Information is Knowledge, Knowledge is power, power is energy over time, energy is mass times the speed of light squared… if something has mass then it has gravity therefore information has gravity…
The odd piece about this clearly false statement is that actually data does appear to have gravity in how it works in an organisation and in some ways it can be compared to the way planets form. Data Marts, ODS, ERP databases and indeed pretty much any data store in an organisation including weblogs tends to exhibit a basic characteristic.
People will add information to the data store they use most often even if it clearly isn’t meant to go there because they find that, in the short term, easier than putting it somewhere else. Once the information is there however it becomes part of the reason that you can’t migrate away from that store as more and more people come to rely on the store due to the increase in information within it.
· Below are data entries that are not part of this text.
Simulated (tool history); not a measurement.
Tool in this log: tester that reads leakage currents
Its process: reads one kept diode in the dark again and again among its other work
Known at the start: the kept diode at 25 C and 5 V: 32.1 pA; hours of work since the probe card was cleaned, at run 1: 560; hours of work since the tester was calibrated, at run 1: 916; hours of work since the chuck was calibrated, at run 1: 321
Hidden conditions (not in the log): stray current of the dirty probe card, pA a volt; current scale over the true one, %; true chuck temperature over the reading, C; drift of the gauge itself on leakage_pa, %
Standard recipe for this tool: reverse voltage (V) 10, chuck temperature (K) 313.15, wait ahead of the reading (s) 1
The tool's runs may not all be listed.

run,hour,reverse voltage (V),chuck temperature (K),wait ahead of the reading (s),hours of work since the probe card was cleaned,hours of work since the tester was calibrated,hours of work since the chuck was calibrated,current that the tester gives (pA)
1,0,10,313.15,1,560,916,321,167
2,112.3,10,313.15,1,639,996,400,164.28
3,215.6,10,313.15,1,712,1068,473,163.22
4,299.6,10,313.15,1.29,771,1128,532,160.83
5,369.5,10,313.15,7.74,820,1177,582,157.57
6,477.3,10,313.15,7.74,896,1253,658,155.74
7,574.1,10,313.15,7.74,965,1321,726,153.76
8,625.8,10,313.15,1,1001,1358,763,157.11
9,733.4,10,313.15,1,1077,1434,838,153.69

So in other words a data store, any data store, attracts new information in direct relation to how much information is already in there. The more that is already there the more likely it is that people will tactically add new information to it. This includes duplicating information from other sources rather than accessing information from the original source or another existing data mart/store.
The problem with this is that tactical ODS solutions follow an exponential ballooning of information when architecturally they are not designed to cope with such volumes. The more information is added the more cost is added but its added only small piece by small piece so a death by a thousand cuts problem occurs. Thus your nice clean ODS on day 1 is your nightmare hybrid data warehouse, ODS, web site database in year 3. What this all means is that organisations need to do three things
- Recognise that integration technologies today significantly reduce the need for ODS approaches
- Have a clear and strong governance approach which minimises or eliminates data duplication
- Deliberately create a data star
The first two we’ve talked about before at Capgemini so its the third that I’ll talk about here. Big Data technologies such as Hadoop are designed to create the data star, a place where new information can reasonably cheaply be added and where the assumption is that big crunching will go on to turn it into useful information and where the intention is to create a large gravitational pull for new information. With Big Data solutions the goal is to contain as much as possible so increases in volume are not a problem they are in fact a benefit. By establishing a Big Data environment with the goal of it becoming your organisations data star you create a Data Gravity Well (I might be pushing the analogy rather too far here) which builds on how people already work with data sources, namely if they find a source useful they keep adding information into it. With traditional approaches this leads to a source that becomes cumbersome, expensive and quite probably moves from useful to issue. With Big Data approaches it just means that more relationships and more challenges can be addressed and more pre-processing can occur before the data is turning into structured information within those more traditional BI solutions.
The way to fight the data gravity problem is to build a data star. Just make sure you’ve planned your infrastructure scaling correctly though or it could collapse and create a data black hole…